LITTLETON: Littleton Middle School students are driving to the basket and starting the conversation about diversity, equity, and inclusion in the Littleton school community by taking part in the Playbook Initiative. The Playbook Initiative, a partnership between Project 351, the Boston Celtics, and the Massachusetts Association of School Superintendents (MASS), is an anti-discrimination and bias-prevention program led by student trainers in communities throughout the state.
Interest in participating in the program at Littleton Middle School was significant. Out of nearly 50 applications, 30 LMS students who demonstrated their desire to foster a community of tolerance and belonging were selected to become "student influencers."
Littleton's Playbook Initiative 2024 Team Roster was soon solidified. Student influencers include Grade 6 students Madison Saunders, Aubrey McCarthy, Emilia Garrido, Nora Pasquale, Lana Yang, and Lauren Fitzgerald; Grade 7 students Nyla Jacob, Darsh Sharma, Sara Kerrigan, Drew Murch, Sophia Capoccia, Zach Ryan, Henry Young, Ruby Willis, and Abigail Muddasu; and Grade 8 students Caroline Nash, Adi Loan, Caroline DeChane, Aiden Donohue, Kyra Grant, Christina Rains, Makayla Rydwansky, Amby Harriman, Brianna Tucker, Janie Laferty, Eric Santos, Cassidy Forsberg, and Abak Maraial.
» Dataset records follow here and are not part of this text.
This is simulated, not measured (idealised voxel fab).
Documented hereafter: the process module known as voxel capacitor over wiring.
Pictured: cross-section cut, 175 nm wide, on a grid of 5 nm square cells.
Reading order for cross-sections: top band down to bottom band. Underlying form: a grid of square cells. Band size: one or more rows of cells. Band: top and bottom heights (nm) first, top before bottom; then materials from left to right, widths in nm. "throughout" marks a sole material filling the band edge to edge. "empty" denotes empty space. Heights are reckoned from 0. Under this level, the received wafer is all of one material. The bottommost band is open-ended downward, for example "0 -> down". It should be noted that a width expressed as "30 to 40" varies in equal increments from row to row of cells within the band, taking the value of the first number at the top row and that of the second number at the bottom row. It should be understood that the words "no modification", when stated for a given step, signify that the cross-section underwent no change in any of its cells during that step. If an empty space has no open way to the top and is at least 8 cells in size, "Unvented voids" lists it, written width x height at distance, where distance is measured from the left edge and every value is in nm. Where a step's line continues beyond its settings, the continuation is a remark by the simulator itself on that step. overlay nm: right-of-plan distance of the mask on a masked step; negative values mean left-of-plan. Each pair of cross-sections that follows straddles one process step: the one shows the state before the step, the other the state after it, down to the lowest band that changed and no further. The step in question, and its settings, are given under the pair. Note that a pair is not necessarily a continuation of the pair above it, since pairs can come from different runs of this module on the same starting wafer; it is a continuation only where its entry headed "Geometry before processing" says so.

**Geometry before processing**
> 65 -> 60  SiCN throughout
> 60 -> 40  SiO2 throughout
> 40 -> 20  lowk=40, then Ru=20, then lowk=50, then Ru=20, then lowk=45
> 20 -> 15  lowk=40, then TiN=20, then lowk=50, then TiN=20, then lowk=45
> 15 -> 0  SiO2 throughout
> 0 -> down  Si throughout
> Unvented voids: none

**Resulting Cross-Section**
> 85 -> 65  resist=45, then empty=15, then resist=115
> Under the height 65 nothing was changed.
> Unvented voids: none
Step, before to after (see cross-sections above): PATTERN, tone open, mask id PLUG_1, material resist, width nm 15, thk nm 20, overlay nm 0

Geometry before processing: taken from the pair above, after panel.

"Littleton's Playbook Leadership Team (PLT) has embraced this initiative and is committed to being architects of a more inclusive, responsive, and just school community," said Mary Cringan, Project 351 Educators Advisory Group Chair and Playbook Educators Coach. "The Littleton community will be enriched through inspiration, collaboration, and celebrating the voices of the students who are working hard to be change makers and bridge builders. It's a pleasure and privilege to work and learn from the PLT from Littleton."
As part of the program, student influencers meet during school hours to partake in two 90-minute workshops where they break the ice, open up to one another, and engage in discussions and activities surrounding Diversity, Equity, Inclusion, and Belonging (DEIB).
Workshops are led by Peer Trainers from Littleton High School sophomores, Lead Trainer Haaris Khan and Deputy Trainer Keirob Cherubino. Cherubino and Khan were motivated to become Peer Trainers due to a common desire to strengthen the Littleton school community and spread their knowledge of DEIB to the younger students.
"In teaching students the significance of Diversity, Equity, and Inclusion, as well as Belonging, I want to make them feel comfortable when they're discussing related events or issues, and not be discouraged to come ask questions," said Cherubino.
"As a Littleton student, I have seen first-hand how diversity enriches our community," said Khan. It is important to educate our youth in the topics of bias and discrimination and the significance of equity and acceptance to make every person within our town and the world beyond feel a sense of belonging."
The theory of the Playbook hypothesizes that if it is possible for athletes to prepare for games by studying and practicing “plays," then perhaps the same holds true for social situations as it relates to preparing students to confront bias and discrimination.
In their first workshop, students used a "Playbook" to navigate through difficult conversations about students' own lives, as well as work through scenarios dealing with issues of bias and discrimination.
Student influencers shared their thoughts about the first workshop during the Littleton School Committee meeting that evening.
Madison Saunders, Grade 6, took to the podium to share her enthusiasm for the program and excitement to learn about the different perspectives of her classmates.
"My experience in the Playbook Initiative workshop today was very exciting. I got to hear a lot of people's opinions about the statements and scenarios we had in our Playbooks. It made me understand that this is what people go through from different religions and cultures, and I was very happy that people were open to telling us about their personal lives. I cannot wait to learn more about how to become a better leader."
Kyra Grant, Grade 8, shared an excerpt from her application, "I firmly believe that exposure to other people's points of view helps you grow a tolerance and understanding for others. The Playbook Initiative would be an incredible opportunity for me to learn how to build a community of diversity that is not only accepted but celebrated."
Advising the program are Director of Student Services and District Equity Coordinator Lyn Snow and Littleton Middle School Assistant Principal Matt Levangie, who shared their pride with the School Committee for the vulnerability the students have shown in their work so far.
"This is a powerful example of how important it is to elevate student voice," said Snow. "I'm beyond impressed by these students and I applaud their bravery and willingness to engage in these difficult conversations. This is a skill that many adults – myself included – find challenging."
"I'm so impressed by the number of students who wanted to be part of the Playbook Initiative," Superintendent Kelly Clenchy expressed during the School Committee Meeting. "Today, I witnessed a number of you come up to the podium and talk about things that are important to you. I have been an advocate for student voice for a number of years, and I believe that it is one way we can start the conversation about celebrating diversity. I hope that this is only the beginning for our students to talk about things that are important to them in our schools."